Fueling the Nineteenth Century: Energy and Nineteenth-Century French Studies
A special section to appear in Nineteenth-Century French Studies vol. 53 nos. 3–4 (spring–summer 2025)
Submission deadline: 5 January 2024
Publication: May 2025
How did France and the Francophone world conceive of energy in the nineteenth century? As industrialized western countries shifted the forms of energy that they used over the course of the century, writers and artists witnessed and reimagined the physical as well as social changes these transitions brought to their environment and economies. Whether trees or wind, coal or oil, geothermal power or waves, developments in energy shaped the ways people lived, worked, thought, read, wrote, and created. In the fields of British and North American Studies, fuel and extraction have been the focus of much recent work, including books by Karen Pinkus and Elizabeth Miller. Despite Michel Serres’s pathbreaking work on thermodynamics and Bruno Latour’s understanding of networked agency, French Studies has seen fewer critical works on fuel or in the energy humanities more broadly. In response, this special section aims to investigate the ways that conceptions of energy emerged and developed over the course of the nineteenth century in France and the Francophone world, how energy was represented in cultural productions, and how energy came to impact literary style and form.
If we assume that energy also functioned as a key factor in thinking about aesthetic creation, what are the connections between energy and labor? How is colonialism implicated in an extractive energy economy? How does Francophone work in the energy humanities speak with and differ from the work of Anglophone critics? How does the angle of energy enable us to build on previous literary criticism? We welcome proposals for articles that attend to these and related questions concerning French approaches to energy in the nineteenth century.
Submissions may be written in French or in English; quotations in either language must appear in the original, not in translation. All bibliographic formats are permitted upon submission; authors will be expected to convert their accepted article to MLA style by the deadline for final versions, indicated below. All submissions will be subject to double-blind peer review, in accordance with journal policy.

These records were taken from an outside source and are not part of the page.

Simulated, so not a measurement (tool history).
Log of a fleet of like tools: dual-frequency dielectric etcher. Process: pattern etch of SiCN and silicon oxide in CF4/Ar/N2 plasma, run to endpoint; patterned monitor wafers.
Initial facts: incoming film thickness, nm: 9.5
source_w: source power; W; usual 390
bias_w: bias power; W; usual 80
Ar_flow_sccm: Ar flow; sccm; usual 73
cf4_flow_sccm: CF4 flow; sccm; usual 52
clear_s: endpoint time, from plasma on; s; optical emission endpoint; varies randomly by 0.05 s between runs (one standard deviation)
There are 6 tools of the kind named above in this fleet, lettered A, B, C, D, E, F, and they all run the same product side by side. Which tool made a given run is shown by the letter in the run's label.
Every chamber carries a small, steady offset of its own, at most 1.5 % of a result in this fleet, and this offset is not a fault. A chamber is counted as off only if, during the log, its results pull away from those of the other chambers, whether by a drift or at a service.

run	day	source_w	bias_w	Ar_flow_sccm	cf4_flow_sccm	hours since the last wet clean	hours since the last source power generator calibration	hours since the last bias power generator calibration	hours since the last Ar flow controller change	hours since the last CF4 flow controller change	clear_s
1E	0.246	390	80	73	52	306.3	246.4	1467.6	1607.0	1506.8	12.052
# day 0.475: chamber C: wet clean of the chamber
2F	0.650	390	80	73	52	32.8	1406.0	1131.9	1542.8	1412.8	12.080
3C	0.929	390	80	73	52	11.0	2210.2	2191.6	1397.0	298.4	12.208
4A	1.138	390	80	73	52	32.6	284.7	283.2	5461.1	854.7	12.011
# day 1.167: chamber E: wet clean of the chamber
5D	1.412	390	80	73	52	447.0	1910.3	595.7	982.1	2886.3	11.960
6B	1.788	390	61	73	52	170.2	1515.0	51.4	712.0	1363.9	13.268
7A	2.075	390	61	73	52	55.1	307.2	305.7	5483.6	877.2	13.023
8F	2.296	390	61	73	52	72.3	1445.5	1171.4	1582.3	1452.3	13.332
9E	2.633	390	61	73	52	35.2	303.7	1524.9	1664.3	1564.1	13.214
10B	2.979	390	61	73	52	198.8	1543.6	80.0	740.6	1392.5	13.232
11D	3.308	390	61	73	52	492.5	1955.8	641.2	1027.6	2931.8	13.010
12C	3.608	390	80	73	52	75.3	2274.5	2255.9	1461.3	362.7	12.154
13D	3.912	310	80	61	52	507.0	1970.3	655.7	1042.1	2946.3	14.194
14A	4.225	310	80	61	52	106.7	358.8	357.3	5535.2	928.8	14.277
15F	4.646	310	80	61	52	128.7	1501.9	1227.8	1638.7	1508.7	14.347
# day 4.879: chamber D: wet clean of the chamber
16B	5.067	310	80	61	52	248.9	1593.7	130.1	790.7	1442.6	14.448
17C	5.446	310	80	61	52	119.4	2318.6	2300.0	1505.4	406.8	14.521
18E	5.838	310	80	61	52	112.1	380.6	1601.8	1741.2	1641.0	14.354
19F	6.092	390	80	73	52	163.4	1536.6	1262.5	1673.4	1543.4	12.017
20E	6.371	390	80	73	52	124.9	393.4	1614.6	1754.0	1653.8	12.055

Articles of max 45,000 characters with spaces should be submitted by 5 January 2024 to Cary Hollinshead-Strick firstname.lastname@example.org and Anne O’Neil-Henry email@example.com
Peer-review: winter and spring 2024.
Editorial decisions: during March 2024.
Revisions: late spring and summer 2024.
Deadline for final versions: 1 October 2024.
After copyediting by the Editorial Board and final revisions, contributions will be corrected in two rounds of page proofs in spring of 2025 for publication in May.